If I interpret it correctly, we accidentally run in to a depth-first scheduling, where the inner
par_iter ‘trap’ threads, preventing the outer
par_iter from generating new splitter workloads.
Looking at the code, and how cuviper explains the deadlock happening, I see two general strategies for a way out, although I am completely unsure how feasible they are.
First one would be to make the Rayon scheduler somehow aware of the “depth” of the
par_iter calls, and have it prioritize the shallowest/outermost par_iter first.
Then, all possible jobs will always have been queued before the locking happens.
However, I fear this would require some form of spooky action at a distance ((expensively) inspecting the stack? Some secret Rayon local storage?).
This scheduling change also wouldn’t work universally, what happens in a different program where the lock-trapping happens in the outer par_iter?

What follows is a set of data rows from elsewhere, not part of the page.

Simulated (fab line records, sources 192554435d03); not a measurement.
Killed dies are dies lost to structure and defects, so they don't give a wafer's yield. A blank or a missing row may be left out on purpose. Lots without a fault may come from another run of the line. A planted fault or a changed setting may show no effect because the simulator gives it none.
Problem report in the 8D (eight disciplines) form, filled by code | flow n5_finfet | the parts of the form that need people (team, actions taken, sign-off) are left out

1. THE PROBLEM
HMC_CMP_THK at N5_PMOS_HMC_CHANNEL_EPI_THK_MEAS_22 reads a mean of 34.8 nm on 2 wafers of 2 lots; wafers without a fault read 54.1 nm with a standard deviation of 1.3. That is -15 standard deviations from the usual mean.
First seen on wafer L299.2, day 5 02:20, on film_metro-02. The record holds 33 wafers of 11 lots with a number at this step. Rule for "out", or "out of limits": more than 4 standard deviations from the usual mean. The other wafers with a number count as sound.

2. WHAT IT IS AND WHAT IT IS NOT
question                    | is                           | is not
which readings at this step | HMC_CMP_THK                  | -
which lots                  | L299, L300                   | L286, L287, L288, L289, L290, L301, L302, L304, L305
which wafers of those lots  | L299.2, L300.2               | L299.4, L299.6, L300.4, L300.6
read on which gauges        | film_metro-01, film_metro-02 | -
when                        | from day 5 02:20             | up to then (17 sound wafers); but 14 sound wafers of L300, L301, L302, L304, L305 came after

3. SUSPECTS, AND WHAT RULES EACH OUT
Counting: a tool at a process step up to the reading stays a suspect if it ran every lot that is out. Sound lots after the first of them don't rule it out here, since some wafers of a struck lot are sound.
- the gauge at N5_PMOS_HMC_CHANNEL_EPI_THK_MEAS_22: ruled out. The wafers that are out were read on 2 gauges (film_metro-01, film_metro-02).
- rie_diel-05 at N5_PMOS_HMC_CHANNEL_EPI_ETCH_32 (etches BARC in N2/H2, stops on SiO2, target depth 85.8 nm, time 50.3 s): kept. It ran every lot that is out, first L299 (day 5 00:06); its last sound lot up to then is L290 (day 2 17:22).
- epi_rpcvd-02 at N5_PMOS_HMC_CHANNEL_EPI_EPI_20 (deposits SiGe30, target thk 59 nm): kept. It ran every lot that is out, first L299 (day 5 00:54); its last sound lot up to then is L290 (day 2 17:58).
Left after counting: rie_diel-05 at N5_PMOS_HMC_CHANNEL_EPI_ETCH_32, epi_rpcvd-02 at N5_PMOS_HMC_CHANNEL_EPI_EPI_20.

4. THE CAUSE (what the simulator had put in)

The next strategy would be to give each par_iter its own queue, plus at least one single dedicated thread. So any callsite is guaranteed to have at least one thread available.
In this instance, that would trap almost all threads on the inner lock, but the one reserved outer-thread would keep chugging along, releasing all the locks, one at a time, eventually.
Deadlock avoided at the cost of parallelism.
Another downside is that that thread will be wasted when that queue is empty, but others are still full.
Now that I’ve written them out, I dislike both my suggestions, because they seem to add a lot of complexity to the current, elegantly simple, Rayon model, and they incur costs even when they aren’t needed.
I hope the rough ideas can spark better ideas